Consider this an invitation to the right side of history.
An opportunity, if you will, to avoid aligning yourselves with the immortalized images of Racists of Years Gone By — the folks shouting at Ruby Bridges, the angry women behind the Little Rock Nine, the goobers standing beside the schoolhouse door at the University of Alabama, and on and on.
Here’s your chance to move away from the hate, the disgusting behavior, the certain-to-be-a-stain-on-history moment in this country. Simply by saying: I didn’t vote for this.
I wrote a couple of weeks ago that you did vote for this, or at the very least you were indifferent to the potential human suffering your ignorant vote for an ignorant racist man would bring about, but I forgot how much this country loves a redemption story. Especially when the figure at the center of that redemption story is a white person realizing the error of their ways (no matter how late they might be in that realization).
And now is your opportunity. Because now is the first real, up-close glimpse a whole bunch of you have gotten of the Trump administration’s immigration policy in action.
I understand that for conservatives, seeing is imperative. First-hand experience is often a must. It’s why so many Republicans suddenly found compassion for gay couples when their own children came out of the closet – they had to experience it firsthand to have a true understanding of another person’s reality.
We’ve got some reality happening right now across America that I don’t believe most middle-right voters are OK with.
I believe it because I’ve heard them. I’ve heard the contractors and store owners and CEOs and preachers and a whole variety of others who have watched the videos of families being torn apart, of good and decent Americans — and that’s what most of these people are, even if they don’t have legal citizenship — being tricked at legal hearings, and they don’t like what they’re witnessing.
To be fair, this president and Stephen Miller, that human vampire bat who is handling immigration policy for the Trump administration, repeatedly told Americans that the immigration policies that would be employed would target criminals, and not families, not workers, not people who are here contributing to the betterment of our country.
But that’s almost exclusively who this administration is targeting.
They’re targeting the most law-abiding immigrants in America. And we know this because they’re targeting them at legal hearings, where the immigrants are showing up on time and as scheduled for standard hearings, to follow the laws.
It’s disgusting.
And don’t sell me this absolute bunk about these people being here “illegally.” First off, very few of them are here illegally no matter what definition you try to apply. Secondly, even those who are here without documentation, particularly those who have been here for decades, were invited here.
By all of us.
We invited them when we ate in their restaurants. When we shopped in their stores. When we hired them to do work at our homes. When we put them on construction crews. When we advertised for them to pick our produce. When we made it acceptable for hard-working, law-abiding immigrants to come here, regardless of legal status or language skills, and make a good life for their families — in some cases, for multiple generations of their families.

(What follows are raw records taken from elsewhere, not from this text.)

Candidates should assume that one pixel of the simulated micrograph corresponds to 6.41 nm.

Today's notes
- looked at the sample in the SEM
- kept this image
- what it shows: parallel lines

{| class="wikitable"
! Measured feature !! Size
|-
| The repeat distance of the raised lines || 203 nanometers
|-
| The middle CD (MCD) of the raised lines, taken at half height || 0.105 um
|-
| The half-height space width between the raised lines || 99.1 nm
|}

You know that’s true. You know damn well that you sat in those restaurants and knew with absolute certainty that the people working there likely weren’t legal residents. You know without a doubt that the houses we all bought, or had built, were constructed with primarily immigrant labor.
And with each instance, it was another invitation. It was another signal from that beacon on the hill, shining brightly and warmly to distraught, frightened, would-be immigrants who were facing violence and poverty in their home countries.
We invited them. And we were all better off because they came.
Don’t try to tell me you weren’t. You’re lying, and you know it.
Even when the influx of immigrants was at its most extreme, when floods of asylum seekers showed up to our border between 2021 and 2023, the costs were minuscule — less than a fraction of one percent of state and federal budgets. The rest of the time, those immigrants are a net positive.
On both the bottom line and the culture of this country.
A culture built on diversity and shared experience. A culture that has been about a mishmash of heritages ever since a bunch of people who look like me stole this place from its inhabitants and promised freedom and equality and a country that would welcome the tired, the hungry, the huddled masses yearning to breathe free.
What’s happening right now, as masked thugs literally rip crying children from their parents and haul away some of the people who truly make America great, is a stain on this country. It’s a black eye that we won’t ever live down. It will be marked in history books, and the photos and stories and videos will haunt us for the rest of our lives and become cautionary tales for future generations.